Author: Meg Howrey
Links: Indiebound |Goodreads
Summary: Beautifully written, character-driven, introspective, and a joy to read.
“In four years Prime Space will put the first humans on Mars. Helen Kane, Yoshi Tanaka, and Sergei Kuznetsov must prove they’re the crew for the job by spending seventeen months in the most realistic simulation every created. Retired from NASA, Helen had not trained for irrelevance. It is nobody’s fault that the best of her exists in space, but her daughter can’t help placing blame. The MarsNOW mission is Helen’s last chance to return to the only place she’s ever truly felt at home. For Yoshi, it’s an opportunity to prove himself worthy of the wife he has loved absolutely, if not quite rightly. Sergei is willing to spend seventeen months in a tin can if it means travelling to Mars. He will at least be tested past the point of exhaustion, and this is the example he will set for his sons.” (source)

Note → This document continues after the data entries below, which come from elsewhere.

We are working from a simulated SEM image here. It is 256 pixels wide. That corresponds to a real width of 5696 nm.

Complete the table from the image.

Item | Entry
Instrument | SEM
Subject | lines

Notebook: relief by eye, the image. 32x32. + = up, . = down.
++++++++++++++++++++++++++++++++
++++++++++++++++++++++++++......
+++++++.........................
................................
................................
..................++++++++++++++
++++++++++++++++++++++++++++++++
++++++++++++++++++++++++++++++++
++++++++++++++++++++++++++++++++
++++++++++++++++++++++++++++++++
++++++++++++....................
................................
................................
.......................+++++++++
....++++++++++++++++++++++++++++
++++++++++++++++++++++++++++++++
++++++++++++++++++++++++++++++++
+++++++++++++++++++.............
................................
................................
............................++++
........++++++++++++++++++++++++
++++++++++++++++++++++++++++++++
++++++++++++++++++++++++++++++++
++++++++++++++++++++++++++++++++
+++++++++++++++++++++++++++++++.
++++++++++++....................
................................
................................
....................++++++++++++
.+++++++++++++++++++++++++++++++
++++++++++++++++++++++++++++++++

First of all, I have to say that I loved this book! It was beautifully written and the author had a lot of things to say about human nature that rang true to me. I hate to make this overused comparison, but it reminded me very much of Station Eleven. Both are science fiction, both have some action, but both are primarily character driven. I would describe the writing in both as ‘literary’, by which I mean beautiful, extremely good, and often insightful or clever.
At the end, there is some ambiguity about a major plot point. In most cases, I think this would drive me crazy, but I actually liked that about this book. It emphasized that what mattered were the people, their internal struggles and their relationships. I find myself wanting to say something else superlative here to convince you to read this, but I fear I can’t do it justice. I’m sure this wouldn’t be for everyone, but if you’re in the mood for a character-driven story with beautiful writing you can savor, I can’t recommend this highly enough.